I am President of the Herzl Institute in Jerusalem, a public affairs and educational institute I founded together with Ofir Haivry in 2012. In addition, I serve as Chairman of the Edmund Burke Foundation, a Washington-based organization that has hosted the National Conservatism Conference in the United States, Britain, and Europe since 2019. For more on national conservatism, take a look here.
My book The Virtue of Nationalism was published by Basic Books in September 2018. It has been selected as Conservative Book of the Year for 2019, and was an amazon #1 best-seller in the categories of International Diplomacy and Nationalism. You can read reviews of the book here.
My most recent book Conservatism: A Rediscovery was published by Regnery in May 2022. You can read reviews of the book here.
My previous books include The Philosophy of Hebrew Scripture (Cambridge University Press, 2012), which won the second place PROSE award for the best book of Theology and Religion from the Association of American Publishers; The Jewish State: The Struggle for Israel’s Soul (Basic Books, 2000); A Jewish State: Herzl and the Promise of Nationalism (Sella Meir, 2020) [Hebrew]; and God and Politics in Esther (Cambridge University Press, 2016).

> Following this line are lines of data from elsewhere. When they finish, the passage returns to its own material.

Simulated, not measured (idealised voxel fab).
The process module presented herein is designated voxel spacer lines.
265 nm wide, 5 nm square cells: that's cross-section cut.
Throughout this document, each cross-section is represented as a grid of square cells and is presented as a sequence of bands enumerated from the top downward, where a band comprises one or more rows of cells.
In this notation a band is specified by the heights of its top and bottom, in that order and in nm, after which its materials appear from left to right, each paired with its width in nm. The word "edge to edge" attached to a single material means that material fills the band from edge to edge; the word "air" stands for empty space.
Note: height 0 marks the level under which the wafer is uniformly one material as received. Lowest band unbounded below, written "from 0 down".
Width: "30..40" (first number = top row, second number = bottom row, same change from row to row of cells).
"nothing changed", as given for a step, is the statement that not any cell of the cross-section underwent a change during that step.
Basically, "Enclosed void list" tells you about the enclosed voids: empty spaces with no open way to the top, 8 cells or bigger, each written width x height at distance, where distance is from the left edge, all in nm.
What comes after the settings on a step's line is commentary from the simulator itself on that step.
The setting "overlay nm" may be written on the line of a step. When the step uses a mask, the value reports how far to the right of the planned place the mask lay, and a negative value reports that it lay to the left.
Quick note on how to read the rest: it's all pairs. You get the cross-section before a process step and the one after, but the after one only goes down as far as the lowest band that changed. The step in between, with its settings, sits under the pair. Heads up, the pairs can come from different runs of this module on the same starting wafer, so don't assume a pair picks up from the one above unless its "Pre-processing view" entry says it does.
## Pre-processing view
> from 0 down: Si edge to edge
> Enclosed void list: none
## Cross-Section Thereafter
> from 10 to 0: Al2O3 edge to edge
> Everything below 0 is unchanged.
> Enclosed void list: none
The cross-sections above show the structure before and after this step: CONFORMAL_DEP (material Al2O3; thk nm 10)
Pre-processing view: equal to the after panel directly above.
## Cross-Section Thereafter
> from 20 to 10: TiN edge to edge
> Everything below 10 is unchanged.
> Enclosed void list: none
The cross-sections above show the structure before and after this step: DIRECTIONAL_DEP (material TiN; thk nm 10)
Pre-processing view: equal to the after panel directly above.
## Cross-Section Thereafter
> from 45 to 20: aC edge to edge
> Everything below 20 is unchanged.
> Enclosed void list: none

I have also edited several volumes on Jewish theology and political philosophy, including The Revelation at Sinai: What Does ‘Torah from Heaven’ Mean? with Gil Student and Alex Sztuden (Ktav, 2021); and The Question of God’s Perfection with Dru Johnson (Brill, 2019). In April 2016, I appeared with Morgan Freeman in his hit National Geographic miniseries “The Story of God.” You can watch us talk about God here.
Earlier, I founded and led the Shalem Center, a Jerusalem research institute that conducted nearly two decades of pioneering work in the fields of philosophy, political theory, Bible, Talmud, Jewish and Zionist history, Middle East Studies and archaeology beginning in 1994. The Center’s publishing arm, Shalem Press, became Israel’s leading publisher of Western philosophy translated into Hebrew and published Azure magazine. In 2013, Shalem was accredited to grant Israel’s first Liberal Arts B.A., and formally became Shalem College. I served as President of Shalem from 1994-2002, and as Provost from 2005-2012. A journalistic write-up about my Shalem work is here.
After that, I served as a member of the Israel Council for Higher Education’s commission on General Studies and Liberal Arts programs in Israel’s universities and colleges, and was Director of the John Templeton Foundation’s project in Jewish Philosophical Theology during the years 2010-2018.
I was born in Rehovot, Israel, in 1964. I graduated from Princeton University with a B.A. in East Asian Studies in 1986, and completed my Ph.D. at Rutgers University in Political Theory in 1993. As an undergraduate, I founded and was the first editor of Princeton’s conservative student journal, The Princeton Tory . The first issue appeared in October 1984, when Ronald Reagan was President and Margaret Thatcher was Prime Minister of Britain.
I live in Jerusalem with my wife Yael Hazony. We have nine children.